So, what did you decide?
To write your own flex and bison?
To use flex and bison to write your own application?
To write your own application without the help of flex or bison?

What will you need to do, read tokens or understand statements made up of tokens?

Do you understand the responsibilities of flex and bison respectively?





Telos

Id like to write my application without flex and bison but Im not familiar with the theory behind doing it.  My program will need to take a string of input and parse it into respective tokens as well as evaluating any functions in the line.  The language is clearly defined tho its just a matter of turning the string into an appropriate tree of tokens.

Adron

I believe flex and bison should be your tools of choice. But apart from that, you could just reimplement them in your code if you like. They're generic implementations of well known algorithms, and if you would like to rewrite them, go ahead.

For the scanner, you may want to have a large set of regular expressions, checking the stream against them all in parallell. If you get to the end of a regular expression, consume as many characters as it accepts, and pass the token represented by the regular expression on to the parser.

For the parser, there are several options. If your language is interpretable and you can make a decision what to do with a token based on it and a lookahead of the next token, you might implement it as a lot of functions, each function representing a node in the parse tree.

The first function will read a token, and based on that and a lookahead decide which function to call next. This works for some languages, but not most. You could also write a bison-style parser that reads tokens into strings and then simplifies them according to rules. But I don't see what the advantage would be to writing your own suboptimal solution when you could use the one that exists.

Telos

Mainly for the learning experience involved in creating something like that but if its really going to be that much better to use flex and bison then I will do that.

Adron

I just believe that learning to use flex and bison, and understanding the theory behind their operation is a much better way of spending your time than trying to implement their algorithms.

You will need to understand the theory behind them to be able to use them effectively, including debugging your application when it doesn't behave the way you expect. So you will still learn how to parse.

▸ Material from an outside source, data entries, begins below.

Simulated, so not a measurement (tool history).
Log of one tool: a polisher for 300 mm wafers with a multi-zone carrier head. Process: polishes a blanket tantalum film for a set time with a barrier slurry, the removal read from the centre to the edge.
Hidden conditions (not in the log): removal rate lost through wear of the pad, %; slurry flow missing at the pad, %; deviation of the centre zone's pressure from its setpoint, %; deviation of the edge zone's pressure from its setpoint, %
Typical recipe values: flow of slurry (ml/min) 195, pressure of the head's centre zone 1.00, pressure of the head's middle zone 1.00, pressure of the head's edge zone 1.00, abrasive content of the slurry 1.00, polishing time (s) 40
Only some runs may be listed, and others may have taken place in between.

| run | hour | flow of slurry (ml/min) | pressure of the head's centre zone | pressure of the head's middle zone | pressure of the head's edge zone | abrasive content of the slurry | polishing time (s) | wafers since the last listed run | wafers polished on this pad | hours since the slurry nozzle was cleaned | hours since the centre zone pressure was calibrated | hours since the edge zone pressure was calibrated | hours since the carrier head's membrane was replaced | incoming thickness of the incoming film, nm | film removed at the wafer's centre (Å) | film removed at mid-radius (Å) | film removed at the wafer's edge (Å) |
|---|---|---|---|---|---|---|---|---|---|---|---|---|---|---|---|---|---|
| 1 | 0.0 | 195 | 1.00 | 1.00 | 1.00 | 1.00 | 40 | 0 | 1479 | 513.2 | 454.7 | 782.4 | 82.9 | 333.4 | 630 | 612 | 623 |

And it's not that they are all that hard to implement. I've done it for small cases on paper just to understand, but it's complex enough that I wouldn't want to actually implement the code for it.

Telos

All right I will be doing that instead of attempting to write the parser myself.  The "language" Im looking to implement consists of maybe 6 operators a set of user-defined functions and a lot of parentheses so I thought it might be easy to do without an extra tool

Adron

The biggest advantage to using flex and bison is that you won't be locking yourself into a solution. You can easily extend the language later without getting bitten by design decisions you made much earlier to simplify coding the parser.

Telos

In this case the language is already defined and will not expand any time soon which is part of why it was attractive enough to make me want to write my own parser but I figure Ill learn from flex and bison first.

Adron

Show the definition of the language?

Telos

I dont know of any online specification its first order logic

Operators:
OR (As in P OR Q)
AND (As in P AND Q)
XOR (As in P XOR Q)
NOT (As in NOT P or NOT Q)
IMPLIES (As in P IMPLIES Q)
IFF (As in P IFF Q) [If and only if]

Quantifiers:
FORALL ( FOR ALL P Condition(x) IMPLIES Condition2(x) )
THEREIS ( THEREIS P Condition(x) IMPLIES Condition2(x) )

Unification:
UNIFY ( Condition(x, y), Condition(y, z) ) = { x/z }

Adron

It doesn't seem that simple with all the syntax around it. It would require some thinking to determine whether it can be easily solved at all.